Though the Saudi-backed forces of Hadi and UAE-backed southern separatists have clashed before, their feud escalated dramatically after a rocket strike claimed by the Houthis earlier this month killed members of the pro-south fighters. The Southern Transitional Council ultimately held the pro-government Islamist group Islah for the attack, claiming it was intended to undermine separatist control of Aden, and fire was exchanged between the rival sides at a funeral for the slain fighters.

The separatists would go on to take key government buildings, overwhelming the presidential guard at the palace that Hadi has long abandoned since relocating to Saudi Arabia. With the Houthis in Sanaa and the separatists in Aden, however, the internationally-recognized government of Yemen had no home in the country itself.

The Houthis have meanwhile pointed to the inter-coalition conflict as further reason to consider Saudi Arabia and the UAE's intervention illegitimate. On Thursday, rebel Supreme Political Council member Mohammed Ali al-Houthi tweeted that the group was "monitoring the events in Aden" as the Southern Transitional Council held its massive rally there.

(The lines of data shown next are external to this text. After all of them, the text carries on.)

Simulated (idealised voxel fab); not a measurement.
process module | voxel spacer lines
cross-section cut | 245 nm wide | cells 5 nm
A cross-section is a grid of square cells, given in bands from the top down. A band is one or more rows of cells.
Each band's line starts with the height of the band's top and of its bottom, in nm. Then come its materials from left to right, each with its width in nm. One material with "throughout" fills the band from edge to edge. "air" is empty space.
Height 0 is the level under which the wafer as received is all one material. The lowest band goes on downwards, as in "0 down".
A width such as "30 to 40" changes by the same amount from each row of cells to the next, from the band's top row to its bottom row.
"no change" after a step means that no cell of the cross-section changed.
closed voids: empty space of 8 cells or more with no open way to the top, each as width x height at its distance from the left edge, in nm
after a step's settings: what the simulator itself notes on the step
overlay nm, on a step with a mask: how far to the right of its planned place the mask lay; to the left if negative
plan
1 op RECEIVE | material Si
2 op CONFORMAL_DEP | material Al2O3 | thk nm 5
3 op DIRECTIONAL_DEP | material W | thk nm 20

The U.S. has expressed concern over the situation in Aden, but has faced domestic struggles in backing the coalition. Amid accusations that Saudi Arabia and the UAE were responsible for war crimes there, Congress moved to block President Donald Trump's ability to offer military assistance to their war effort there, but the U.S. leader vetoed the historic vote, expressing unwavering support for the monarchies he viewed as leading allies in efforts to isolate Iran in the region.